Document Type thesis Author Name Sader, Roula E. URN etd-0508103-223328 Title Design-Build in the Commonwealth of Massachusetts Degree MS Department Civil & Environmental Engineering Advisors Dr. Guillermo Salazar, Advisor Dr. Frederic Hart, Department Head Keywords design-build Alternative project delivery methods filed sub-bid legislation Massachusetts General Laws Date of Presentation/Defense 2003-04-18 Availability unrestricted
Massachusetts General Laws (M.G.L.’s) require state agencies to procure construction contracts using the design-bid-build project delivery system, unless special legislation is enacted to allow the use of alternative methods. Considering the wide range of alternative delivery methods for construction contracts, this thesis focuses on design-build on public projects. Even though Massachusetts laws do not expressly prohibit design-build, they do preclude its use indirectly by requiring the separation of design and construction services, and by requiring that construction contracts be awarded to the lowest responsible bidder only after the project is fully designed.
The objectives of this study are to specifically examine the reasons behind the legislature unwillingness to allow design-build as a conventional project delivery method; and to determine the likelihood that design-build will become a conventional delivery system in Massachusetts in the future. For this purpose, several academic research papers, case studies and industry reports have been reviewed. As well, pertinent sections of the M.G.L.’s and other references have been examined. Personal interviews were conducted with key representatives of the public and private sectors, who provided valuable input regarding design-build on public projects.

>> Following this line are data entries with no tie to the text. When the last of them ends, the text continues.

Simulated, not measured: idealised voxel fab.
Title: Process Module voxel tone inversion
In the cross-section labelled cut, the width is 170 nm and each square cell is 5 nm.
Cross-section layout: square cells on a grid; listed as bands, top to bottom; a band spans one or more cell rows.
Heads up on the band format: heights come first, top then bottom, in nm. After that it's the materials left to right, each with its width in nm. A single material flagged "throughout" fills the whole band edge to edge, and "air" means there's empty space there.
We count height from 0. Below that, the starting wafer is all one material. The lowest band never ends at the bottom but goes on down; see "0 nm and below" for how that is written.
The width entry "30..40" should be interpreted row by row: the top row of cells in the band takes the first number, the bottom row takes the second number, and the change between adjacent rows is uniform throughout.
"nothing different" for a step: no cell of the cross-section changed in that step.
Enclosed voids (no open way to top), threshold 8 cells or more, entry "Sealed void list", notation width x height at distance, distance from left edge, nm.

The analysis of the information collected reveals that three principal areas seem to hinder any successful attempts to enact a legislation making design-build a conventional delivery method. These areas can be summarized as (1) loss of opportunities for the design and construction community, (2) technical and management issues at the public sector level, and (3) nature of the political environment in Massachusetts. Due to the unpredictable political environment, and the competing interests within the private sector, within the public sector, and between the private and public sectors, it is highly unlikely that design-build will become a conventional delivery method for public projects in the near future.
The report concludes with recommendations to increase the likelihood of design-build to become a conventional project delivery method, considering the issues denoted above.